Ad Hoc – Napa, CA
“For temporary relief from hunger.”
The slogan is the first clue that Ad Hoc is no French Laundry.
You don’t have to book two months in advance to the day. You don’t have to worry about receiving a call that your reservation has been cancelled (while you’re driving on the interstate on your way to Napa, no less) because you confirmed a mere 24 hours before instead of the 48 required by the restaurant.
You and your dining companion share one menu clipped to a brown manila folder. On it is the four course prix fixe meal for the day. What you see is what you eat. There is no other choice.
For the most part, the service is casual and pleasant. You may do a double take when a question like “May we ask the chef to prepare your dinner now?” comes out of the blue. This is just to remind you that even if everyone around you is in jeans, you are dining in a Thomas Keller restaurant after all.
The food is not meant to be worshipped, it is meant to be eaten. Although the waiter announces each course, he doesn’t do it with such awe that you feel like you have to genuflect at the arrival of the salad. It is a heavenly salad, though. The rocket arugula is a little more peppery; the endive, a little more crunchy than the supermarket variety. Since Ad Hoc shares the same vegetable garden as the French Laundry, this is not a surprise.
The kitchen veers away from the prevailing trend of complicating cooking with too much chemistry. There are no attempts to turn familiar dishes upside down or into edible puns. No. Ad Hoc chooses to focus on well executed comfort food. Apparently, they even serve fried chicken on occasion, and that dish has a loyal following.
So, you may not ‘ooh’ and ‘ahh’ at the sight of the pork belly and shrimp on a bed of broccolini, but you do smack your lips at the thought of how well they’ll share the space in your stomach with the salad. The entree is served family style and looks like a one pot meal. Of course, you know better. Judging from the crispy skin of the pork belly, the plump and barely opaque gulf shrimp, as well as the tender but still bright green broccolini, each component has been cooked separately and to their optimal temperature before being assembled in the dish.
The brownie is a misnomer. It’s a 5″ diameter slab of solid chocolate; in fact, when you cut through it with a fork, it doesn’t crumble, it smears. Thankfully, you have the foresight to share one instead of each having your own; otherwise, you would be bouncing off the walls from the sugar rush.

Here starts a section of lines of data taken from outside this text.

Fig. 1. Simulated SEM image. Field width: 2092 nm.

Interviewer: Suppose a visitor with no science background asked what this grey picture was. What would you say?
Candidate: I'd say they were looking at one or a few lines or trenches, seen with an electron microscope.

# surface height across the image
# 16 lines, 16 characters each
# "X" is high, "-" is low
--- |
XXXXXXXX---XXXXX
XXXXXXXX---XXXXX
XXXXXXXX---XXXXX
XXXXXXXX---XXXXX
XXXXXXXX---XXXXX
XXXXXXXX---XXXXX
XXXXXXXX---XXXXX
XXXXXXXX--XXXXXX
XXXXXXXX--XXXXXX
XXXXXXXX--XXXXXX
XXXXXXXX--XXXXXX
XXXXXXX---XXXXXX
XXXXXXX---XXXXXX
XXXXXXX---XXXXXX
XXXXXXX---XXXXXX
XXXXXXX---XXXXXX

Since there is no ten course meal to hold you hostage to your seat for four hours, dinner does not feel like you’re sitting through Latin mass pre-Vatican II. If you’re an old married couple, you can be happily on your way in under two hours.
endive & arugula salad, k&j orchard peaches, shaved fennel, black olives, marcona almonds, stone fruit vinaigrette
crispy pork belly, gulf shrimp, romesco sauce, melted leeks, broccolini, saffron calasparra rice
agian dairy tomette d’helette cheese, tomato gazpacho
warm chocolate brownies, whipped vanilla cream, caramel sauce
~ by Jaded Fork on August 6, 2008.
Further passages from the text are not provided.